April 7, 2008

Uchiyama Roshi's Explanation of Enlightenment

Uchiyama Roshi was a student of Kodo Sawaki, who was a no-nonsense, strict, homeless, poor monk who spent his life practicing zazen, studying Buddhism and teaching Buddhism. Uchiyama Roshi was a bit different from his master. On the other day Uchiyama Roshi asked Kodo Sawaki how long it would take him to be as strong as his master. Kodo Sawaki replied that zazen didn't make him this strong. He had always been strong, ever since his childhood years. So he didn't expect Uchiyama to become like him; instead he taught that everyone has to find his or her own nature. I would like to share master Uchiyama's explanation of zazen and enlightenment with my readers. What follows is an excerpt from the book The Wholehearted Way written by Uchiyama Roshi.

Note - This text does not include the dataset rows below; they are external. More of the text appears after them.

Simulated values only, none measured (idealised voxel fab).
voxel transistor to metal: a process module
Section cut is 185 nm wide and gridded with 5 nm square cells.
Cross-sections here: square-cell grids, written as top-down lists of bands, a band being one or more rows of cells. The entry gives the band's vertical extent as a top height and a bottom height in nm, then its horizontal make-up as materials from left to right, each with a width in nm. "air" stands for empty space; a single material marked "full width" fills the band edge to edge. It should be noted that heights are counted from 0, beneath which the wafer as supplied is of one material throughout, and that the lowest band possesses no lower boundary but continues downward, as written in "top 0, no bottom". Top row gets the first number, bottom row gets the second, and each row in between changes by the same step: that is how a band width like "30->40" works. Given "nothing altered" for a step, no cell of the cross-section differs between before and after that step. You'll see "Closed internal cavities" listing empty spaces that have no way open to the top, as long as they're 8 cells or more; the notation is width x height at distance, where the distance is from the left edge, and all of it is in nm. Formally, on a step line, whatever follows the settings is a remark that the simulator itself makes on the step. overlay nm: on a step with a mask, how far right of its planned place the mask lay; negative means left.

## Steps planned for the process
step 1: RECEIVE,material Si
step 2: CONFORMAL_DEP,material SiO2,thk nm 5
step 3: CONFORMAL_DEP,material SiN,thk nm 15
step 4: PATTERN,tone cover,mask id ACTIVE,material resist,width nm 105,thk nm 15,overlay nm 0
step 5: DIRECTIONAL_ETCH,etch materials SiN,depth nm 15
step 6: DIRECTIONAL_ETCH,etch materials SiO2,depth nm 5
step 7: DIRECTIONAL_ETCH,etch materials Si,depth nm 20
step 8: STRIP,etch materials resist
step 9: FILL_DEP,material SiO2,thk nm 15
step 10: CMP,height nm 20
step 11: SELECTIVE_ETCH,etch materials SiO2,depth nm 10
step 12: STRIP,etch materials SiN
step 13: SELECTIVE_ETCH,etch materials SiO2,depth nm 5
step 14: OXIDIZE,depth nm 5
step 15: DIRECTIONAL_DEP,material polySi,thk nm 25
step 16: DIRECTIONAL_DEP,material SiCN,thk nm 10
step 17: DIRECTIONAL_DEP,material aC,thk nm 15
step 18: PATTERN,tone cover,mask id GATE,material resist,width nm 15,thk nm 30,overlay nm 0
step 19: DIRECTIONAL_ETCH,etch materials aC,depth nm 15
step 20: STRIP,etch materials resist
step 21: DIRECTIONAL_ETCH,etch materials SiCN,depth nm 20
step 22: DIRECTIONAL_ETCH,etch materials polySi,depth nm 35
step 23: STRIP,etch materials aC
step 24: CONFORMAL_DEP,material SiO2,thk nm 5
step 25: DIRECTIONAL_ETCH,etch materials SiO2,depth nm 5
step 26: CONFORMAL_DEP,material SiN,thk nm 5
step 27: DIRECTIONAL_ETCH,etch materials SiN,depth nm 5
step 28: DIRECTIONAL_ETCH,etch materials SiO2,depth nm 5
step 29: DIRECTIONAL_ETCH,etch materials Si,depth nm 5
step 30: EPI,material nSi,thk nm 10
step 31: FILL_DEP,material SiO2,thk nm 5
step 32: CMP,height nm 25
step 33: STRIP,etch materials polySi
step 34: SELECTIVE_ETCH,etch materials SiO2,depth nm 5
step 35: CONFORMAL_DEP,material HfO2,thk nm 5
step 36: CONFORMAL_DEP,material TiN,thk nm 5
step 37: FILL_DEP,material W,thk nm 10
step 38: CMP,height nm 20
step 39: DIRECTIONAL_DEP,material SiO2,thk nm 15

"In the true zazen enlightenment is not good. Delusion is not bad. We should look equally at both enlightenment and delusion. Our sitting should be like this. This zazen has no comparison with zazen based on the desire to get satori and feel good, a kind of personal, psychological condition.

Dogen Zenji said that to sit in such a way is the true way of enlightenment; such zazen itself is enlightenment. Zazen is not a means to gradually attain enlightenment. We sit zazen, which is dropping off body and mind right now, right here. Practice and enlightenment are not something different. We should not separate practice and enlightenment into two. Since zazen is itself enligtenment, there is no way to think that I become enlightened as a result of zazen practice. To sit zazen is to be in the profound sleep of enlightenment. Therefore, to think that I am enlightened is the same as to think that I sleep well within sound sleep. This is sham sleep. When we sleep really well, we cannot think that we sleep well. In the same way, in zazen, we cannot see if we are are enlightened or not. Sometimes we feel clear in zazen, sometimes not; certainly we don't feel clear more often than not. In either condition, zazen is zazen. We sit right in that place where we can look at both enlightenment and delusion equally."

What can I add? To me, I have no desire to change my zazen into something else. The way I feel when I practice zazen, no matter what I feel like, clear or not, is still zazen and that is what matters most to me. As long as I can practice zazen in the present moment, I am completely satisfied with my delusion-enlightenment situation.